Galileo’s Shadow

Galileo’s Shadow is a book that pays particular attention to Galileo’s influence on physics.  He is identified as that thinker who laid out the foundation concepts that have ruled that science ever since.  The book’s analysis shows that Galileo made serious philosophical errors in this process.  These errors included:

  • He divided all physical phenomena into two classes, “primary qualities” and “secondary qualities”.
  • Only the primary qualities could be used in science.  They were basically matter and motion.
  • The secondary qualities were verything else, perceived through the senses of touch, taste, smell and hearing.  They were banned from science.
  • Mathematics was “nature’s language”.  It was thus more than mere theories invented by the human mind.
  • For Galileo, if a theory was confirmed by experimental proof, it became a fact, a revealed secret of nature.  The theory did not remain open-ended.
Thoughts on Physics After Scientific Determinism

Thoughts on Physics After Scientific Determinism

Modern physics, that is relativity and quantum theory, grew out of certain errors and inconsistencies in the classical physics of Newton and Clerk Maxwell.  The book follows the progress of the science right up to the very latest string theories.  During all this time and all these upheavals in thinking, some of Galileo’s foundation concepts remained undisturbed:

      The extreme constriction of focus of physics on just matter and    motion is still largely true today.  Only its mathematics has expanded greatly.

      The replacement of God by natural law, which originated with Galileo, is still as true today as it was then.

      His injunction, that physics ought to concern itself solely with phenomena that are measurable and quantifiable, is still followed today.

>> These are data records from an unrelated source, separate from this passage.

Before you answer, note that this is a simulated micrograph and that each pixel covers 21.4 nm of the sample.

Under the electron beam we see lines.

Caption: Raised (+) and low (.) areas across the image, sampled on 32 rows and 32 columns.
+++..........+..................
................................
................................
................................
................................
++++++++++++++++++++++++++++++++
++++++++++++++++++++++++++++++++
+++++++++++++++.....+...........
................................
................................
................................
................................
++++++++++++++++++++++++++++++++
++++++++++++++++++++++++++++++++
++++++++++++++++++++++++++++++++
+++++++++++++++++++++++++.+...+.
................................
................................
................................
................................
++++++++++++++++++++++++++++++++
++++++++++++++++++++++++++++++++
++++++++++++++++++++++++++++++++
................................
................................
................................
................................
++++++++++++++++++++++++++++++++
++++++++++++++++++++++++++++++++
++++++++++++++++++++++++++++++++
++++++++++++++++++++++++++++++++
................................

 Physics, however, has also corrected some of Galileo’s errors in the course of its own development. These corrections were definite benefits to science and included:

  • Galileo’s division of phenomena into primary and secondary qualities has simply been ignored by modern physics.
  •  Today, theories never become final facts. They always remain open to change, if new evidence arises.
  • Mathematics is seen today as simply a product of the human mind. It does not represent an externally existing truth.

Physics never confronted Galileo directly, because his errors were largely philosophical and modern physics has not been concerned with philosophical disputes hundreds of years ago. This unfortunately led to an important failure to correct one of Galileo’s principal errors, his treatment of “reality”. For Galileo, his “secondary” qualities needed the presence of a person, which made all such perceptions hopelessly subjective. It was this subjective reality which made all such “qualities” unfit for science. His “primary” qualities of matter and motion, however, did not (in his opinion) need the presence of a person, which made them independently and objectively real and thus suitable for scientific treatment.

Galileo’s Shadow deals with both subjective and objective realities, as they relate to physics. Modern physics, in simply ignoring Galileo’s two classes or ”qualities” removed the concept of objective reality from science. All sense perceptions, including those of sight, are now considered subjective, in that a person is needed for this process. This exclusion of objective reality did not matter in physics until the latest theories, such as string theory, about the origins of matter. All of a sudden, objective reality reentered the picture, as the following reasoning shows:

· By definition, a string particle has only one dimension, length.

·Nothing of only one dimension can be perceived in this world by any of our senses.

· The string particle is defined as the ultimate, indivisible particle of matter.

· If matter is considered real, then so must the string particle be considered real.

· As the string particle cannot be perceived in our real, material, subjective world, it can only be real in an immaterial world.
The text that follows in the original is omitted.